We stayed in the Ibis Centre which was very handy for the old town and the tram. As hotel breakfasts are extortionate, we ate instead in various little cafes (for the bargain-hunters amongst you, we noticed that the Brioche Doree (Rue des Minimes, just off Rue de la Port) had a good breakfast offer - which we didn't try). The restaurants in the old town are a bit more pricey than those off the Place de la Republique - there are some nice little brasseries and pizza places around Republique - but I think that some of the best meals we had were in the old town. Some restaurants we tried were: La Chamade on Rue Doree; Les Trois Sonnettes on Rue des 3 Sonnettes; Le Nez Rouge on Grande Rue (brilliant but you may have to book). We did also have a great pizza in the Le Mans Legend cafe on Rue de la Port amongst all sorts of race memorabilia - well you've got to haven't you?!

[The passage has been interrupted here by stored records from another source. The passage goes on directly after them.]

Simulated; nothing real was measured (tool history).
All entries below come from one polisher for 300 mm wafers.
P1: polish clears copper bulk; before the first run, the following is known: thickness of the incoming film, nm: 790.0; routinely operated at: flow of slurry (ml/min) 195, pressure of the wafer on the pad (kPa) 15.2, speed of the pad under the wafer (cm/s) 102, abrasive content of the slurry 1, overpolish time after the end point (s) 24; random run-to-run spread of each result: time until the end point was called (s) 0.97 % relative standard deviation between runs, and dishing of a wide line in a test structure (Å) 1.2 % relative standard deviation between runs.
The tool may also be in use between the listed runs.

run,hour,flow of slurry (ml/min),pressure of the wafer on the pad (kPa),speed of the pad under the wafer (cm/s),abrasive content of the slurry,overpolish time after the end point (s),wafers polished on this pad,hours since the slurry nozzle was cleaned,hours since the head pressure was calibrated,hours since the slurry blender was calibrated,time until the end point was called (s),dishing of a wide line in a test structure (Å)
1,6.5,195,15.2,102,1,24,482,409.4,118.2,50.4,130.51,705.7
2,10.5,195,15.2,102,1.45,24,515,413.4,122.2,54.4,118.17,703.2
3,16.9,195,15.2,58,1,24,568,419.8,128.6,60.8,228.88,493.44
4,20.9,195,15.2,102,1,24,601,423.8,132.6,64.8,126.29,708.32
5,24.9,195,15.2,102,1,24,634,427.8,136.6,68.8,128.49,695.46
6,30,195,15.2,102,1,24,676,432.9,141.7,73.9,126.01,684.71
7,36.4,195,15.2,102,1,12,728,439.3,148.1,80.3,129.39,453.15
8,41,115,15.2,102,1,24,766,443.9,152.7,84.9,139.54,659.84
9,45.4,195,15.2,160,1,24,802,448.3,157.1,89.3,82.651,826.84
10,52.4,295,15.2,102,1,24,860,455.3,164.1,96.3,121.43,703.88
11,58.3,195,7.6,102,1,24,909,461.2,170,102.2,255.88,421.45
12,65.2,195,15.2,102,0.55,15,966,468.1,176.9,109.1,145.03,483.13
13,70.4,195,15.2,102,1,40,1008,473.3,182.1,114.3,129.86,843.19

Day one was spent in the cathedral and wandering around the old town and looking at the amazingly intact Roman walls. There's a lovely market in the square below the cathedral on Sunday, Wednesday and Friday mornings so we popped down and got ourselves some fruit. We also picked up a Le Mans City Pass for 10€ from the Tourist Information Office. This gives free entry into one of the museums plus a 24 hour public transport ticket and half price entry into lots of other museums and attractions. We decided to use our free entry to go to the museum of the 24 hour race out at the circuit 'cos it's the most expensive to get into and would also take us on a tram and a bus so we could use our public transport voucher too.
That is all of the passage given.